Trained Specialists 35 Years

Server Cabinet Door Replacement

Are you trying to cool servers in a glass enclosed server cabinet? Here are some do-it-yourself options.

No matter hard you try, it is impossible to push air through a solid glass door. All of your rack mounted servers were designed to draw cold air from the front and exhaust the warm air out the rear. It is imperative that the servers be able to draw cold air without obstruction. How is it possible to provide adequate air-flow to critical servers when a glass door prevents air penetration?

If the existing door is like a picture frame where the glass is an insert and the door has metal all around the glass, then the glass panels can easily be replaced. Measure the glass panel, have a mesh panel cut to size and powder coated, pop out the glass, and insert the panel. Mesh panels should not affect the integrity of the door structure or the security of the cabinet.

Why mesh instead of simply removing the door? The obvious answer for some customers is to simply remove their existing doors.  This is not a great solution in that it does nothing for security and it does nothing for EMI (Electro-Magnetic Interference).  Without getting too geeky, the point of keeping computers wrapped in a metal box is that it shields the insides from radio interference in the air. Think of the metal mesh inside the glass window on your microwave.  That mesh is acting as a Faraday Cage to contain EMI generated by the microwave tube.  Bottom line, the mesh doors protect the equipment in the rack from EMI.

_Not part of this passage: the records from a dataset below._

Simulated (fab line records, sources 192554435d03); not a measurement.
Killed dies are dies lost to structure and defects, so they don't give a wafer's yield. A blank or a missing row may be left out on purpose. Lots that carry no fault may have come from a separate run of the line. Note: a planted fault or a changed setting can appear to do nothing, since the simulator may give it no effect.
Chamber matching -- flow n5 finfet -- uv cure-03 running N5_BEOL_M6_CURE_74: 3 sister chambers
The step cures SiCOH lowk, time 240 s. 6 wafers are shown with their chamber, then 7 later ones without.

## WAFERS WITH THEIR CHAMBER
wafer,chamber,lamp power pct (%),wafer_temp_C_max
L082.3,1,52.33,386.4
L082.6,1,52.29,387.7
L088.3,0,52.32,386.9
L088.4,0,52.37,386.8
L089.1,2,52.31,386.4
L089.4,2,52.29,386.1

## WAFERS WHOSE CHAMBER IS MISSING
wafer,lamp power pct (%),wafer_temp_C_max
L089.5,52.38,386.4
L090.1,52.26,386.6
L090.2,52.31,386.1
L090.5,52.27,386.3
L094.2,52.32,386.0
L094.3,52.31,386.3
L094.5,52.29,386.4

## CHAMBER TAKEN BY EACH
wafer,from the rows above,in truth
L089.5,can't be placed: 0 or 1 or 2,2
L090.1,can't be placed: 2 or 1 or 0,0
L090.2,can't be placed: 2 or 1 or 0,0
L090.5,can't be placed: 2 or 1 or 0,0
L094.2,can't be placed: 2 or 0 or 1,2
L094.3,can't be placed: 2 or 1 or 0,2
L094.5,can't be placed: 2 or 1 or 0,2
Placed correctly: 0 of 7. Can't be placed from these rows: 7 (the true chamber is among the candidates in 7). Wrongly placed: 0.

If the glass is not surrounded by a metal frame on all four sides it means that the glass is part of the structure of the door and can not be replaced. The doors have to be replaced. Your best bet is to contact the manufacture of the cabinet and see if they are making mesh doors for these older cabinets. Order replacement doors, change the hardware over, and hang the door.

If the rear doors are solid steel panels, you can have them louvered. Just like the hoods and trunk lids in the 40's and 50's, have louvers cut in the doors. It is very inexpensive and a simple process. Take the door to a custom body shop and have them stamp louvers in the doors. The cost for louvers is about $30 per door.